History is a powerful weapon: Just ask Vladimir Putin, who is using it as part of his escalating campaign to undermine an independent Ukraine. And Putin isn’t the only leader who is invoking — and abusing — the past as a means of asserting global influence. Geopolitical authority often begins with historical revisionism, a pattern that is playing out across an unsettled international landscape today.
The past shapes our understanding of what is and, more importantly, what should be. So the links between a country’s history and its foreign policy — or, rather, its preferred understanding of that history — have always been profound. All leaders seek to justify their statecraft through some narrative about the past. All empires use historical mythmaking to legitimize their expansion.

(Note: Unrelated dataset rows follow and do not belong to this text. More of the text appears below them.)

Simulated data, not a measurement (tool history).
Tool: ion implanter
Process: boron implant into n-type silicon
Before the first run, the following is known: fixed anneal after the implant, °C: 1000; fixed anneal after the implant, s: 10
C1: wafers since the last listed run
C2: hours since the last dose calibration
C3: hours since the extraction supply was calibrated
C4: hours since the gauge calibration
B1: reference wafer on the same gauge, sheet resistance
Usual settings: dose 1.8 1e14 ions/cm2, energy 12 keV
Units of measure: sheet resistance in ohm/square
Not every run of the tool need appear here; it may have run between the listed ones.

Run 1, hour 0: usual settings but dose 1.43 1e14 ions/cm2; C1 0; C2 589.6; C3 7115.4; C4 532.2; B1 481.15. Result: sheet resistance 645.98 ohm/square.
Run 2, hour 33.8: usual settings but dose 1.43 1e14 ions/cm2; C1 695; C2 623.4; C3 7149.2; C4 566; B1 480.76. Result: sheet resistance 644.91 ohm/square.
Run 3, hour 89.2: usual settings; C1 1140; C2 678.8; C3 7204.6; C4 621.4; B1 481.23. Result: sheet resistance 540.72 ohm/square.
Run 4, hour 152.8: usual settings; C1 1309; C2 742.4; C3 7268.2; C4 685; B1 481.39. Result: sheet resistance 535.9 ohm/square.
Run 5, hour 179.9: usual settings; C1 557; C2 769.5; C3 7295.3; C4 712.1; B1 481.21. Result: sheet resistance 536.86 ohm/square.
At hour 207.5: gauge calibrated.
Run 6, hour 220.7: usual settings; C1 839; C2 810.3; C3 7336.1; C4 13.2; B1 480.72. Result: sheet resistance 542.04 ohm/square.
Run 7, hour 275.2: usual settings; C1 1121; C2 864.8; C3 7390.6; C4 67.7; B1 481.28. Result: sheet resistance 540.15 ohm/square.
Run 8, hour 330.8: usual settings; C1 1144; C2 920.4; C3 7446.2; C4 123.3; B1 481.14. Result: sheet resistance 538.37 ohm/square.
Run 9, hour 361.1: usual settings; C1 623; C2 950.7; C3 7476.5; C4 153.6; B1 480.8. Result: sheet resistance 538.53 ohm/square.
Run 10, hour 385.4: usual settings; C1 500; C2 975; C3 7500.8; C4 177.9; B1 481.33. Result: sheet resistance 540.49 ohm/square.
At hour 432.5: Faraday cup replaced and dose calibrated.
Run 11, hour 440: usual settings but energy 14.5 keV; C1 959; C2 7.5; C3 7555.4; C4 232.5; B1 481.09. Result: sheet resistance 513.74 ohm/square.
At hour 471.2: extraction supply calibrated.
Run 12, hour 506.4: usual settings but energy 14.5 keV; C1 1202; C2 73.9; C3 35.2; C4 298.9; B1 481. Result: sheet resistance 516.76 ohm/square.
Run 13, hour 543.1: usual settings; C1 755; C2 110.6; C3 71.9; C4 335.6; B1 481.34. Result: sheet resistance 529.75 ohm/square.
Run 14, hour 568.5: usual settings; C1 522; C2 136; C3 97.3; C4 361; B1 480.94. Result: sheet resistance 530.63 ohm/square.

Americans like to believe that they live in a habitually isolationist country that only reluctantly became a global superpower. That self-perception is hard to square with the material acquisitiveness and ideological assertiveness that drove America to compile one of history’s most awesome records of geopolitical aggrandizement, from the conquest of much of North America to the creation of an informal empire spanning much of the world. Now American rivals are invoking the past to challenge the US-led international order.
Putin is an avid amateur historian. And the Russian president’s efforts to restore a Russian empire have involved rehabilitating a fallen one — the Soviet Union.
As early as 2005, Putin declared that the collapse of the Soviet Union, a state responsible for murder and repression on a horrifying scale, was the “greatest geopolitical catastrophe of the century.” He has since tried to rewrite the history of World War II, arguing that the conflict resulted from Nazi aggression and Western timidity — conveniently eliding the fact that Stalin’s Soviet Union contributed mightily to that catastrophe by partnering with Hitler to carve up Europe between 1939 and 1941.
In mid-2021, Putin authored an essay arguing that Ukraine has historically been inseparable from Russia and can flourish only if it submits to Moscow’s authority. Neglected is the role of brute force and state-sanctioned famine in pulling together the Soviet Union, from which Ukraine’s leaders bolted as soon as they had the chance in 1991. Most recently, Putin’s government shuttered Memorial International, a foundation that had documented the crimes of Stalin’s regime.
Putin understands the power of the past all too well. Rehabilitating a mighty, totalitarian Soviet Union is a way of defending his own repressive governance while sanctifying the extension of Russia’s influence throughout its “near abroad.”
China’s president, Xi Jinping, is also wielding history as a cudgel. Xi has revived much of the political centralization of the Mao Zedong era, by making himself “chairman of everything,” eliminating term limits, enshrining “Xi Jinping Thought” in the constitution and creating his own cult of personality. The predicable counterpart to that agenda has been a campaign against “historical nihilism,” which apparently includes dwelling excessively on the Great Leap Forward, the Cultural Revolution and other tragedies of Mao’s rule.
At the same time, Xi has articulated a historical rationale for Chinese expansion. In July, he said that bringing Taiwan into the mainland’s grasp is a “historic mission” and a matter of “realizing China’s complete reunification.” The implication is that Taiwan belongs to the People’s Republic by historical right. Chinese officials have argued that Beijing has a similar claim to nearly all of the South China Sea.
Yet as the journalist Bill Hayton points out, it’s not so simple: Taiwan was never really part of the modern Chinese nation that Mao overthrew in the civil war that created the state Xi rules today, and China’s claim to the South China Sea was invented by Chiang Kai-Shek’s Nationalist government in the late 1940s. Rewriting Chinese history is thus part and parcel of Xi’s effort to create a “rejuvenated” nation with vast global power.
Other rulers are engaged in this same type of revisionism. Prime Minister Viktor Orban has minimized Hungary’s complicity in the Holocaust and its decision to ally with Nazi Germany during World War II. To rally nationalist sentiment, he has hinted at the restoration of a “Greater Hungary” based on its pre-World War I kingdom, including large parts of modern Croatia, Serbia, Romania and Slovakia.
Turkey’s Recep Tayyip Erdogan is cloaking his drive for autocratic power and regional primacy in nostalgia for the Ottoman Empire; his government has talked of a “post-Ottoman space” as Ankara’s privileged domain. Iran’s clerical regime has used the legacy of the Persian Empire as justification for its efforts at hegemony in the Middle East.
The outcomes of these various projects will be determined by clashes of power and influence. Yet what happens in the realm of ideas affects what happens in the realm of politics. Leaders who want a new global equilibrium are seeking authority and legitimacy from their own preferred versions of history. Grasping what Putin, Xi and other challengers want the world to believe about the past can help us understand how they envision the future.